PROFINET Community Software Stack

The first way we at PI are helping automation device vendors to adopt TSN is via the release of the PROFINET Community [software] Stack. This portable software stack provides core functions required by PROFINET-enabled devices. These core functions can then be adapted (downwards) to the specific hardware upon which the stack is being implemented, and (upwards) to the application software that will utilize it. From the outset the PROFINET Community Stack has been developed and released with TSN integration in mind.
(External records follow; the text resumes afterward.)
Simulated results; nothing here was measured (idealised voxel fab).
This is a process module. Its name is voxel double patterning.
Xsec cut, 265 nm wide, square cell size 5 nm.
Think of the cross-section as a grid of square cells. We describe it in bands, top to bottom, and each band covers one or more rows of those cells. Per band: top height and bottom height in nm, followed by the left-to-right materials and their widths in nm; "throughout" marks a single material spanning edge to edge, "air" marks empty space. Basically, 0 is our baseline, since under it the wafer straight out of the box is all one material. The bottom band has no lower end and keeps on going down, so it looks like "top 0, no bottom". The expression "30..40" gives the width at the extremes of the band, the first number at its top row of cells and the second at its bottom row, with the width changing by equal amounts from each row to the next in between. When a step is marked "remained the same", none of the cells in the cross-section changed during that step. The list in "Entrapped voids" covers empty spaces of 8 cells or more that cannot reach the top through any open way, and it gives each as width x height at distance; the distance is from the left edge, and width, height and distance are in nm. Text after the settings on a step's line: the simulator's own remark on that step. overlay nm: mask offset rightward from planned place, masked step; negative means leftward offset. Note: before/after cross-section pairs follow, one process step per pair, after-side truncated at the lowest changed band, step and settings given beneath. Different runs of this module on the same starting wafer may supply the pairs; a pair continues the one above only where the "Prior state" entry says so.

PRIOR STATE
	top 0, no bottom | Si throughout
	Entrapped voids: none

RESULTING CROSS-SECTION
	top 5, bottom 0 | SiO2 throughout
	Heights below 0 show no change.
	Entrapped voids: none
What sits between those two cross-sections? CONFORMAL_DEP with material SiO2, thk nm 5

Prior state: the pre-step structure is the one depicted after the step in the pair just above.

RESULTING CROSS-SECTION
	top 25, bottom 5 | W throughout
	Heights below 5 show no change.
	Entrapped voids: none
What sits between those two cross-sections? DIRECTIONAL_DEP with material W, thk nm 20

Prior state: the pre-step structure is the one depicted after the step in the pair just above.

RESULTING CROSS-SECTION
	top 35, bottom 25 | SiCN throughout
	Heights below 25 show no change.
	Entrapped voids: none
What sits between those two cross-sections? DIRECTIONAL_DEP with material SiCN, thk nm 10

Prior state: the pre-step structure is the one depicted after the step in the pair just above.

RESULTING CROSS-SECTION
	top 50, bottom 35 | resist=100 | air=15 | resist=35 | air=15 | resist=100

Available to PI members, the stack can be downloaded for free from the PI website. It is intended primarily for PROFINET solution providers or technology partners, and secondarily for the device vendors themselves. It gives our technology partners a foundation upon which to build their software stacks that make it easy for device vendors to add PROFINET to their products. They are the experts in helping add PROFINET to a device and can be consulted at any point during the integration process.

Easy PROFINET + TSN Testing

Every PROFINET-enabled device is required to pass conformance testing and certification before it can be released on the market. The same test tool used by PI test labs to put devices through their paces is available for download and use by device vendors themselves. It is an automated tester that steps through test cases and gives simple stoplight results with each test case performed. As TSN requires clock synchronization, hardware support is needed in the devices via TSN-capable Ethernet chips. So must the hardware employed by the test tool also have such hardware support.

Therefore, to ease TSN integration, the latest version of the PROFINET test tool has been developed to use a widely available, commercial-off-the-shelf (COTS) development kit for the TSN functionality. It is called ETS: Embedded Test System. The test tool runs on any laptop and initiates the test cases via the connected TSN dev kit (ETS). In this way it is ensured that device vendors can easily run through test cases themselves via this COTS-obtainable hardware.

Conclusion

Automation component makers should focus their efforts on building out the feature-functionality of their devices. Meanwhile, integration of a communication interface should be as painless as possible. With the PROFINET Community Stack and COTS hardware for automated TSN testing, PI is helping device vendors in this way. We want to enable adoption of TSN at end customers, by easing its integration for device vendors.